The latest video, about a company called Ampad, must bring back bad memories for Romney because in 1994 he seemed on the verge of defeating the late Ted Kennedy in a bitter Senate race when striking Ampad workers showed up in Massachusetts and started showing up in Kennedy attack ads. The Ampad story turned the tide against Romney and Kennedy won.
The Obama ads are very slick, and we find them frustrating to fact check. Unlike some of the ads produced by Romney’s GOP rivals — such as the notorious “King of Bain” video produced by supporters of Newt Gingrich — the facts mentioned in the ads are generally correct. But then those facts are intercut with highly personal attacks on Romney by the workers themselves, such as the statement featured above.
We can’t fact check those statements, since they are personal sentiments. (Some of the lines are almost too perfect, which makes us wonder.) So that leaves us in the uncomfortable position of validating the facts in a highly negative attack.
So we are going to try a different tack: a guide for readers on how to evaluate claims about Romney and Bain Capital. We will use this particular deal as an example.
1. What was Romney’s involvement?
Romney was the chief executive of Bain Capital, which essentially started out as a venture capitalist (providing seed money for companies such as Staples) and then moved into the more lucrative realm of private equity. In private equity, Bain would take direct ownership of the company, often with current management, in a deal largely financed by debt.

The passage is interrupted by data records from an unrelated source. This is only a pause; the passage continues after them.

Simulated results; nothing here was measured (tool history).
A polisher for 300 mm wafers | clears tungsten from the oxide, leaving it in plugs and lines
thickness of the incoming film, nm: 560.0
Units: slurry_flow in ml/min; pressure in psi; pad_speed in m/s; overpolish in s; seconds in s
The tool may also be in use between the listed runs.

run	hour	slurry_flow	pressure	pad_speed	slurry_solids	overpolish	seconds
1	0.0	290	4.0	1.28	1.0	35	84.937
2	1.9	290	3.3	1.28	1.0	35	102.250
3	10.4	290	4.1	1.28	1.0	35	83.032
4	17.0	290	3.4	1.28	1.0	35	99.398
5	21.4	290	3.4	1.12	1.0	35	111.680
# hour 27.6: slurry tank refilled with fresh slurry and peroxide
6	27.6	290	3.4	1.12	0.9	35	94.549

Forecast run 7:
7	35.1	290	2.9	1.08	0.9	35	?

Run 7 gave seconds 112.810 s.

In the case of Ampad, described in a UPI article at the time as having “earned of small profit in 1991,” Bain bought it in 1992 from Mead Corp., which was trying to cut costs at the time, with the intention of combining it with other paper firms. Bain invested $5 million, but the bulk of the purchase was financed by a $35 million loan.
Here’s how Mergers & Acquisitions Report described the deal under the headline, “Bain Capital Kicks Off Office Products Consolidation Play.”
Bain Capital is targeting sales growth for Ampad of 15%-25% a year, roughly 50% of which will be accomplished through acquisitions, [Bain executive Marc] Wolpow said. The acquisitions could range in size from a $10-15 million purchase of a single product line to an acquisition two to three times the size of Ampad, Wolpow said.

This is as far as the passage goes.